Thousands of Bolsonaro backers broke into the presidential palace, Congress and Supreme Court buildings in the capital Brasilia last Sunday, demanding the ouster of his successor Luiz Inacio Lula da Silva.

They smashed windows and furniture, destroying priceless works of art, and left graffiti messages calling for a military coup.

More than 2,000 alleged rioters were detained, and the authorities are tracking those suspected of having masterminded and financed the revolt that shocked Brazil and the world.

Late on Friday, a Supreme Court judge gave the green light for a probe into the origins of the riots to also look at Bolsonaro, who for years had sought to cast doubt on Brazil’s internationally-hailed election system.

Protestors arrested after the storming of public buildings are taken by bus to a federal prison in Brasilia, Brazil. PHOTO: AP

A request to add Bolsonaro to the suspect list had come from the office of the prosecutor general (PGR), which cited a video he had posted “questioning the regularity of the 2022 presidential elections”.

By doing so, “Bolsonaro would have publicly incited the commission of a crime”, a PGR statement said.

The request concerned an ongoing investigation into the “instigation and intellectual authorship” of the rioting.

Bolsonaro has never publicly acknowledged Lula’s victory and left for the United States (US), where he remains, two days before his successor’s inauguration.

The far-right ex-president’s last Justice Minister, Anderson Torres, was also in the US when the riots happened, and was arrested early on Saturday on his return to Brasilia.

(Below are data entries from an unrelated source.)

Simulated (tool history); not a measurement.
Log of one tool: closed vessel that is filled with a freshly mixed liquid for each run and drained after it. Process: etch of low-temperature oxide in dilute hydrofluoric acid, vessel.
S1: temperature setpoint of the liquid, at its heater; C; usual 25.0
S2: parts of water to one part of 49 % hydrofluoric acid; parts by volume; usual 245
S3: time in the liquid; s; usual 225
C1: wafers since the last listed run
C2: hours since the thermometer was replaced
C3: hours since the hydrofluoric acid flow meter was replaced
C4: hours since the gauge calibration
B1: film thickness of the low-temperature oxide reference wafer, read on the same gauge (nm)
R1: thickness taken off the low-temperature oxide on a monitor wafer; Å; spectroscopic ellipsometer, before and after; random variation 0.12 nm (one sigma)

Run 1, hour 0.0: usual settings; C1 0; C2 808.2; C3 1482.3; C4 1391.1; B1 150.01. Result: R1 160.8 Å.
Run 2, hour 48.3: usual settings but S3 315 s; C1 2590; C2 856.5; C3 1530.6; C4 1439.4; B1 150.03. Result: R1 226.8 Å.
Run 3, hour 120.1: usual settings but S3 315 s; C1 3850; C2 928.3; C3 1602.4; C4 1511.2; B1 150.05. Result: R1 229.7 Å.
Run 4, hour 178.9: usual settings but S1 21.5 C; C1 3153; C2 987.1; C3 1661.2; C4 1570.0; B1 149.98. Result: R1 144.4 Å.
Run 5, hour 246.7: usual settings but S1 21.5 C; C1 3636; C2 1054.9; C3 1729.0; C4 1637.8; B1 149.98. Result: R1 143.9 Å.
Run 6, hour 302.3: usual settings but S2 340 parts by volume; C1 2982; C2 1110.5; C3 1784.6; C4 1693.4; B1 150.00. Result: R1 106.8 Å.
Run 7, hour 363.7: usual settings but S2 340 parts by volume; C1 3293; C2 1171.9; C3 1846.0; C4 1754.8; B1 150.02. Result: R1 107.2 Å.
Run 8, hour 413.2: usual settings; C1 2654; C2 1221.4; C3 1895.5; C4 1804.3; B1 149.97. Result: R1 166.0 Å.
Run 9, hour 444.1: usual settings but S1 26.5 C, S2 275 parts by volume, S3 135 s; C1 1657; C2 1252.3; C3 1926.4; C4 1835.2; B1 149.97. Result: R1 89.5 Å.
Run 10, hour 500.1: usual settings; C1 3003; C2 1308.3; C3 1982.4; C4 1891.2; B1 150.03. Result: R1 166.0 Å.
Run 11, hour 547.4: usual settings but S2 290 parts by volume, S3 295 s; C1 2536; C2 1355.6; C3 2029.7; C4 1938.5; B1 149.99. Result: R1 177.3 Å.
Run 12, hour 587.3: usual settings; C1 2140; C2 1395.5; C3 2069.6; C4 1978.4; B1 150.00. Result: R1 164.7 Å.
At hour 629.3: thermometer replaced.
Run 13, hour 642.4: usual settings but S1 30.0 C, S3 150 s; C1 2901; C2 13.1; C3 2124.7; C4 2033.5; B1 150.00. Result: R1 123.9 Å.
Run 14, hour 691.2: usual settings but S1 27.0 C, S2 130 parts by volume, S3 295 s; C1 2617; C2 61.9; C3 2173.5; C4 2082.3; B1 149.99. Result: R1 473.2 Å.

Torres is the subject of a Supreme Court warrant for alleged “collusion” with the rioters, and stands accused of “omission” in his most recent job as security chief for the capital.

Brazil’s Federal Police on Saturday said it had executed a warrant for Torres’ “preventive detention”.

It said he “was arrested upon landing at Brasilia Airport and sent to custody, where he will remain at the disposal of Justice. The investigation remains confidential”.